So they had $130MM, give or take, to do other things, which is simply incredible for a stock that is valued at less than $800MM. It looks like a big chunk of cash went to pay off payables($230MM) and receivables rose a bit as well($50MM), which accounts for much of the cash. Thus the balance sheet was improved and the book value rose by nearly 8% even after paying their 6% dividend this year.
Combining all cash flow you are receiving with the fact that you are buying the stock for 70% of its book value, makes this stock a strong buy in my opinion. Why it doesn't get more attention is beyond me.
If they keep raising the dividend the stock price will take care of itself. At these prices I wish they were simply paying all cash rather than issuing shares as part of the dividend. Too cheap to be issuing shares now, but I am one who is getting shares, so I suppose my % of the company is not dropping(its still going higher), I just wish it would grow by more.

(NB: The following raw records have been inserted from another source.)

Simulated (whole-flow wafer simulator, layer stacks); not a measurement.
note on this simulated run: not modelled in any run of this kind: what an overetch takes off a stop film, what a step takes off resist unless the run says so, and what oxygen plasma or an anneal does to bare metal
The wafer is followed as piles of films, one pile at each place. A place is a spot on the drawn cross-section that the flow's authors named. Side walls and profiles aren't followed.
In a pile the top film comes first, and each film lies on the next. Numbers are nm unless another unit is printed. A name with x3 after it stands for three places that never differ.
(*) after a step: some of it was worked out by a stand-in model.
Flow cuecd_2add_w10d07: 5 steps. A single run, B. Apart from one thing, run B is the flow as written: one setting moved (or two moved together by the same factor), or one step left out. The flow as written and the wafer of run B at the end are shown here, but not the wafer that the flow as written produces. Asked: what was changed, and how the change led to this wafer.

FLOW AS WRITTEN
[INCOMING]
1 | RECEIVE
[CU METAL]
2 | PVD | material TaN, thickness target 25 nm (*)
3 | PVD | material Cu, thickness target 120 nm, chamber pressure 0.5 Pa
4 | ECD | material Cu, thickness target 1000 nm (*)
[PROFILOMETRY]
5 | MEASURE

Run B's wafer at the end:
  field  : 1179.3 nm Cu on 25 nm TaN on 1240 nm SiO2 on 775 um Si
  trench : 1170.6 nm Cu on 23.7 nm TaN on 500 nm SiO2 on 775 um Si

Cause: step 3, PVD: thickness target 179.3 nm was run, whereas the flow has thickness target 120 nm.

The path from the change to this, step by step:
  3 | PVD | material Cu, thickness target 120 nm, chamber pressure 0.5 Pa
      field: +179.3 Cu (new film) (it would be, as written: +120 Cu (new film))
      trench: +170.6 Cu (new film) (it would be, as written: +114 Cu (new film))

The fact is the company is so greatly undervalued compared to the rest of the market on several metrics.
Look at this:
Cash+Receivables = $1.74 billion
Debt+Payables = $1.06 billion
Net "cash" = $680 million
If you throw in their current inventory you can add another $310 million, though inventory surely isn't the same as cash.
So for only $742 million and you are getting a company that has almost $1 billion in current net assets, that generates ~$150 million in free cash flow a year.